You sniff a steaming bowl of tomato soup, its bouquet rises in your nostrils.  “Mm! Mm! Good!” Of course. You know that. It’s been “. . . drummed in your dear little ear” since the nineteen thirties when Joseph Campbell’s soup company broadcast its first radio commercial.

But what’s an Mm! Mm! Good! bowl of steaming soup without those crushed Nabisco Saltine crackers: Mm! Mm! Double Good!  And you can easily smash those salty delights – if you can get at them, safely protected from a crushing death by cellophane wrap. Easy as pie – unless you are hand handicapped like me.

Each tempting package of glistening crystals of salt atop the temptingly speckled wafer is sealed away until the tiny sliver of paper on its right corner is pulled. Then the crackers can be released from their transparent, protective cellophane, ready to munch one-at-a-time while slurping soup, or crushed to shreds to drizzle on the Mm! Mm! Good! liquefied and puréed tomatoes AND high fructose corn syrup, wheat flour, water,  salt, potassium chloride, flavoring, citric acid, lower sodium natural sea salt, ascorbic acid (vitamin c), monopotassium phosphate, and celery extract.

The problem I have is that my stiff, inflexible fingers – the consequence of the auto crash that disabled me – can’t grasp the thin, slippery, plastic ribbon. The solution is to use a different body part than the finger – I use my teeth (Is that considered a singular: “body part,” or plural “ parts?”)

I slide the package between my lips, anticipating the crunchy crunch of the crushed crackers floating atop the Mm! Mm! Good! in the liquefied, pureed, and additive-laden water and tomato paste product out-of-the-can, called tomato soup.
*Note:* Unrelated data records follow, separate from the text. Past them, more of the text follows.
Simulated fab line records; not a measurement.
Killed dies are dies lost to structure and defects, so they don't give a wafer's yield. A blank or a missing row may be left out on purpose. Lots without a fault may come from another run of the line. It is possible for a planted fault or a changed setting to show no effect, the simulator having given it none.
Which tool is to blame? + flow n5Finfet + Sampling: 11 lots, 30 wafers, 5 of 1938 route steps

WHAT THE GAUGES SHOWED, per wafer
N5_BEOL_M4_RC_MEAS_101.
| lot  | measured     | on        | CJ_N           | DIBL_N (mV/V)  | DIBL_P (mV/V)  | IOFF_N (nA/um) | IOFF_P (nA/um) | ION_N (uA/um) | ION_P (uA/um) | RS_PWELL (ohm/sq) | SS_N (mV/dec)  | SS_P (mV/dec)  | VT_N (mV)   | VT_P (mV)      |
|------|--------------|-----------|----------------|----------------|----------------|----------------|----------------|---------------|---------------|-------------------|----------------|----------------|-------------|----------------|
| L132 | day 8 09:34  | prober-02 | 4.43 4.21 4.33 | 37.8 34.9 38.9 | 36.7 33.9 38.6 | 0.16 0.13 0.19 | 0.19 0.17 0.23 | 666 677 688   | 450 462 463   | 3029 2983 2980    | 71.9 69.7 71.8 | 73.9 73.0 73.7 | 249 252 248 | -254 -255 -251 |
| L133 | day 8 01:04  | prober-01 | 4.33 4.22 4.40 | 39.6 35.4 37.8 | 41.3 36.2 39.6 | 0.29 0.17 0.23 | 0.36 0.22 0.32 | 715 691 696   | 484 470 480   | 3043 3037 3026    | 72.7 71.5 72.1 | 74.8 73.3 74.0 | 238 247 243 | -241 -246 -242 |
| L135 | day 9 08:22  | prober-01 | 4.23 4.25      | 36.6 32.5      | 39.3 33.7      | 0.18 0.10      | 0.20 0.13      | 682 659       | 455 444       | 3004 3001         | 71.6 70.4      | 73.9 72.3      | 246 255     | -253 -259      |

Uh Oh! Despite my biting, the package won’t open. I try again, but I gnash this time. A sliver of cellophane lodges between my incisors. I spit it out and re-gnash, resulting in another lodged piece of the waxy stuff.  I give up and ask my friend to open the package.

My disability won the day – but I can’t wait to try to unseal the plastic bag of

potato chips with my next burger.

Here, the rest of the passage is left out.